Face Tracking Duck (and Sheep!)

Did you know that you can control your DSLR camera via command line instructions. Not me! And I wouldn’t have until I attempted this project. But that’s besides the point, this project goes beyond me simply using a DSLR camera to obtain a video feed. I used a 2-DOF pan-tilt rig powered by Arduino and the OpenCV library to track the movement of a person’s face. In a way, one could call this a rudimentary example of an animatronic head.

If you move upwards, the head will tilt upwards to look at you. Almost like its gaze will follow in whichever direction you move. (Provided you remain within the frame, of course!) I tried placing several cute toys on the pan-tilt rig such as a duck or a sheep, and a ladybird.

Setting up a DSLR camera for your video feed:

I used a DSLR camera so that I can position the camera wherever I wanted to. In addition, you get a higher frame rate, better image quality etc… This project works with a laptop camera as well, which is what I was using at the beginning of the project. Also, you can try using any other USB webcam or gphoto2 library supported cameras.

I carried out this project on Ubuntu 18.04, so all the instructions are for Ubuntu. I followed the instructions at [12] to set it up. gphoto2 is a great library if you want to control specific features of your webcam such as ISO mode, white balance, flash mode etc...

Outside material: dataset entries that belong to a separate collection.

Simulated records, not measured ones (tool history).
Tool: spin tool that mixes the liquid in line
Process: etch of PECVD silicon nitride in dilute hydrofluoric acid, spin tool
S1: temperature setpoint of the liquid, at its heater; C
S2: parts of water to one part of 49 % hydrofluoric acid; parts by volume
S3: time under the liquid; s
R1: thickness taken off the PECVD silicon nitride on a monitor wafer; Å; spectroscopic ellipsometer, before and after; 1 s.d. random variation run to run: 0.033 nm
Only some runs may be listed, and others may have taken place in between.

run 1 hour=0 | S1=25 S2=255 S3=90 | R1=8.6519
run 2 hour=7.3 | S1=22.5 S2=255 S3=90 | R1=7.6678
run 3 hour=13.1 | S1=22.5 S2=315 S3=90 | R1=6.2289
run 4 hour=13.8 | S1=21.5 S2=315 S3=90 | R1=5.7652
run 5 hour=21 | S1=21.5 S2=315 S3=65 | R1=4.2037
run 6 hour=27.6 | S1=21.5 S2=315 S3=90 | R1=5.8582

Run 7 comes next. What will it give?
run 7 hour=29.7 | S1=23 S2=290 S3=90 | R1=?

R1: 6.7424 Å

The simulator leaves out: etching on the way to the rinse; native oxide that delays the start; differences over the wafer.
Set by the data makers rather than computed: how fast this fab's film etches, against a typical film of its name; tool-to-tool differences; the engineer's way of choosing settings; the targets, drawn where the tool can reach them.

Using gphoto2 –list-config you can see what camera parameters you can control from the command line, for instance my camera’s config list is shown below. Different cameras will have a different list of parameters that you can control.

Using gphoto2 –set-config [name]=value, you can set a parameter to a certain value. For instance, maybe you want to turn off flash, you could assign a value using this command.

Each time you start up your system make sure you set up another video stream output (other than your laptop camera). dev/video1 is used as the video stream output. Usually video0 will refer to your laptop camera. To set this up you run:

sudo modprobe v4l2loopback exclusive_caps=1 max_buffers=2

This line is in the shell script provided along with this project but has been commented out, you can uncomment it if you want to.

To make sure that your terminal doesn’t say something along the lines of

“Could not claim the USB device”.

You have to kill a gphoto2 process. I’ve written the UNIX commands for that in the shell script. The process is called “gphoto2 – spawner”, the shell script finds the ID for the process and then kills it. Also if you want to get the video stream you can read up more on [13]. In this case, I used the Unix command shown below. (Also present in the shell script).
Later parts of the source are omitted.